Personal Perspective: Sarina Feng
“I have outwalked the furthest city light.” — Robert Frost
The sidewalk here is speckled, cracks spaced congruently. Between each, I must not take an odd number of steps, and so, in transit, I watch the lines slip backwards each time my foot touches the ground. From this point, it is all uphill; it has been uphill for a while.
When deadlines are demanding, hunched over my desk or sprawled across the floor, I finish days’ worth of responsibilities in advance so that I might walk aimlessly for a while. My peripheral vision is unconfined by the borders of a screen or jacket hood. The road in front of me widens.
I tread across places carved into existence with an engineer’s precision and ones that could be recreated with a few intentional strokes of my grandfather’s paintbrush. Cities with no ground left untouched and reserves with acres of pristine wilderness. People, birds and cars swarm up a cacophony of chaos, but as they travel from vertex to vertex, order is born from emergent patterns.
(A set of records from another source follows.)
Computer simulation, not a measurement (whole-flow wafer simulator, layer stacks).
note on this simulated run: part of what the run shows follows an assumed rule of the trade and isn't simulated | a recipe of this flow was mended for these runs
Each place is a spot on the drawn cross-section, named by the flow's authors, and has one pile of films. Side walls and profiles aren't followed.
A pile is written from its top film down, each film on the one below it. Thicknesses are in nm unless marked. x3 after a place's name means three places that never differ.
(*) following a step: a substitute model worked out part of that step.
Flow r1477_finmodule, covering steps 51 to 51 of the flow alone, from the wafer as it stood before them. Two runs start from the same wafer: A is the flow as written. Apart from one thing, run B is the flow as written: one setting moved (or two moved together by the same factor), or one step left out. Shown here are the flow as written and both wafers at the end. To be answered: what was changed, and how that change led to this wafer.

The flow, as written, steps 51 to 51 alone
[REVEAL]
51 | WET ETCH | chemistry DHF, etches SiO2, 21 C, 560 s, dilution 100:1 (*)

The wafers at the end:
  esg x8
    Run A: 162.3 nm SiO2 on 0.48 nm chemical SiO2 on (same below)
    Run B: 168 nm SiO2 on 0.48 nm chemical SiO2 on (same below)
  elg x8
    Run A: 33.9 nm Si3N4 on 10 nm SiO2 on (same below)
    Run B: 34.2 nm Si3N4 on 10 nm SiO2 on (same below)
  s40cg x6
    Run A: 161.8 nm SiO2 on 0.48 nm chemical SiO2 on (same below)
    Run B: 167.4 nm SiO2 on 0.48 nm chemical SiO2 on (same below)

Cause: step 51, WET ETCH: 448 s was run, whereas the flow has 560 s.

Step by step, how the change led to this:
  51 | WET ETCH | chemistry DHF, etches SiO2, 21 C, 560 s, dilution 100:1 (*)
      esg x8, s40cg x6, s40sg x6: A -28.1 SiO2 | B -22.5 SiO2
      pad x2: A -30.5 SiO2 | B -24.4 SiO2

“I love you without knowing how or when this world / will end … I love you like this because we’ll only survive / in the nitrogen rich compost of our embrace, / so close that your emissions of carbon are mine, / so close that your sea rises with my heat.” — Craig Santos Perez
When I was a toddler, my dad carried me on his shoulders every weekend up the mountain at the Torrey Pines State Natural Reserve. On my own two feet, I find our favorite place where, on one of the side trails, you turn a corner, and the entire ocean unfolds in front of you, a hundred scalloped white waves sweeping towards and clawing at the shore. He pulls me up this mountain on my worst days, jogs up the last stretch with me on my best and as we stand, cradled by blue above and blue below, unencumbered beneath the sea breeze, I tell him my concerns.
I am five and my mom is cheering me up a mountain towards a double rainbow waterfall. I am ten and the top of the world is “just a few more minutes” away. I am fifteen and the snow-white landscape is melting to gray. I am so worried, I tell them on occasion, I am so worried that the world will burn up before my children get to see it and I don’t know what to do. On days when my futile anxieties are strongest, I see the apocalypse every way I turn.
Retreat is safety; when I am most overwhelmed by the need to “get somewhere,” I can lie unmoving on the floor for hours. Time and memory become a nonlinear inception, weeks collapsing into a day, a day stretching to span a week. My happiness is situationally dictated. I feel less and less like I can afford to not know things, to change my mind about previous beliefs. I must be singular and exceptional; I must know if and how I will transform the places I reach. In Iowa City, I learned about the flâneur, which embodies the concept of wandering, specifically in an urban setting, without purpose. More contemporary is cyberflâneurism, which involves aimlessly traversing the internet’s infinite space. The flâneur is a controversial figure, often described ambivalently as lazy or too idle, but contributes an irreplaceable sentiment to historical and modern culture.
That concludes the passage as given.